For many of these college applicants, it’s a crisis not only preventing them from applying for federal grants and loans, but also from applying for free tuition at the University of California and California State University or partial tuition waivers at private colleges in the state.
The deadline for that state aid is April 2 for new students, a date set by California law that only the Legislature and Gov. Gavin Newsom can change.
“It makes me feel worried,” said Ashley Estrada, a high school senior at Diego Rivera Learning Complex in south Los Angeles. Estrada is a citizen while both her parents are undocumented. She has a high GPA and aspires to attend UC Berkeley, UCLA, Dartmouth or another elite campus.

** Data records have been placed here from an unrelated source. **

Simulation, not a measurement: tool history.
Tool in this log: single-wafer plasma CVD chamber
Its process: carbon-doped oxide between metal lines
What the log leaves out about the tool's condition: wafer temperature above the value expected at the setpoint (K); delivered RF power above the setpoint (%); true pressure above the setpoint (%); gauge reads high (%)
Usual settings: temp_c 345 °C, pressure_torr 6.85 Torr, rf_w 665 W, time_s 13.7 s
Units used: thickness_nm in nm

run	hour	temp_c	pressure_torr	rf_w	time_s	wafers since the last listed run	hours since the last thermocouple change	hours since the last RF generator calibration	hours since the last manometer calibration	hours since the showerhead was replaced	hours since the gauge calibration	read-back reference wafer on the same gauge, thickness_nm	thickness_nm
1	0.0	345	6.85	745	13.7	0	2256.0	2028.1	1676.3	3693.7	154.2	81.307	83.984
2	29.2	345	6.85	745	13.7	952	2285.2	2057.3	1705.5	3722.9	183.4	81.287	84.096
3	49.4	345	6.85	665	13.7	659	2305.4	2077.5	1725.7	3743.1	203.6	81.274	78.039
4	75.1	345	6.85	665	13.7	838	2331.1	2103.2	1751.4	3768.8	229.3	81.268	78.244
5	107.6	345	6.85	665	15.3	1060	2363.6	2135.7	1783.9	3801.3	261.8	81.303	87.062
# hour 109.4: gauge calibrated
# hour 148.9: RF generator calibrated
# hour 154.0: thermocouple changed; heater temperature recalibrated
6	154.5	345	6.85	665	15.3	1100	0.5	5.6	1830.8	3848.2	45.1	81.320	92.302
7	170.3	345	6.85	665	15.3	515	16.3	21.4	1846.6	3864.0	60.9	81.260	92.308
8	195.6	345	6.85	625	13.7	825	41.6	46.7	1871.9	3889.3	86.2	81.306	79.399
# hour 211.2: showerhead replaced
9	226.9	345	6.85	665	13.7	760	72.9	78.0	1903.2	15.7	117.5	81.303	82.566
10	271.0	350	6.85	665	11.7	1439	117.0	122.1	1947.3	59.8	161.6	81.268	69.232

“I don’t know who to call,” said Estrada, whose parents earn little money. “Because I already talked to all the adults around me and everyone’s just telling me to wait, and they don’t have an answer for me.”
She has attended financial aid workshops but cannot complete the Free Application for Federal Student Aid, better known as FAFSA. She called the customer support line listed on the application, but the call disconnected, she said.
When parents without Social Security numbers try to fill out the application on behalf of their children, they get an error message that blocks them from continuing. Without the parental information, students cannot complete the FAFSA. California State University’s director of financial aid, Noelia Gonzalez, wrote in an email that U.S. Department of Education officials told the university that they “expect to have a fix prior to April 2.”
An Education Department spokesperson wouldn’t comment on the record about the matter.
The problem is new and emerged this year. Federal law only requires that the student applying for federal aid be a citizen or have permanent status, but in most cases that aid is calculated based on parents’ or a spouse’s income information.
The scale of the financial aid application fiasco
Likely tens of thousands of California students are unable to complete the FAFSA because their parents aren’t citizens, but a firm number is impossible to calculate, said Jake Brymner, a deputy director with the California Student Aid Commission, the agency that oversees the state’s $3.4 billion financial aid program. He noted that last year 108,000 students in California didn’t include their parents’ Social Security numbers in their FAFSA applications. That could be because the parents lacked one or they didn’t want to provide their numbers.
“I am from a low-income area and most of our parents are undocumented,” Estrada said. “I’m upset that we’re going through this.”
The typical low-income student caught in the federal technology imbroglio stands to lose as much as $14,000 in state tuition waivers known as the Cal Grant and $7,400 through the federal Pell Grant, plus the ability to borrow subsidized loans and other tools to afford college. Also on the line is a state scholarship worth up to several thousand dollars that also has an April 2 deadline.
“This is a major concern for the financial aid community across the country,” said Jose Aguilar, the financial aid director for UC Riverside.
Possible state grant fix
While state policymakers cannot do anything about students locked out of federal aid, the state’s student aid commission is considering a workaround for accessing state grants and scholarships. The idea is to permit affected students to complete the state financial aid application reserved for undocumented students and other non-citizens who aren’t eligible for federal support. That form is called the California Dream Act Application, one that tens of thousands of undocumented students already use. The commission does not share information in the Dream Act application with the federal government or with immigration authorities.
The aid commission is conferring with state universities about this proposal. But that fix will “create a lot of confusion for these students,” said Aguilar. He is worried that if the students whose parents don’t have Social Security numbers complete the Dream Act application, they won’t realize they’ll also have to submit the FAFSA when the Biden administration fixes the problem.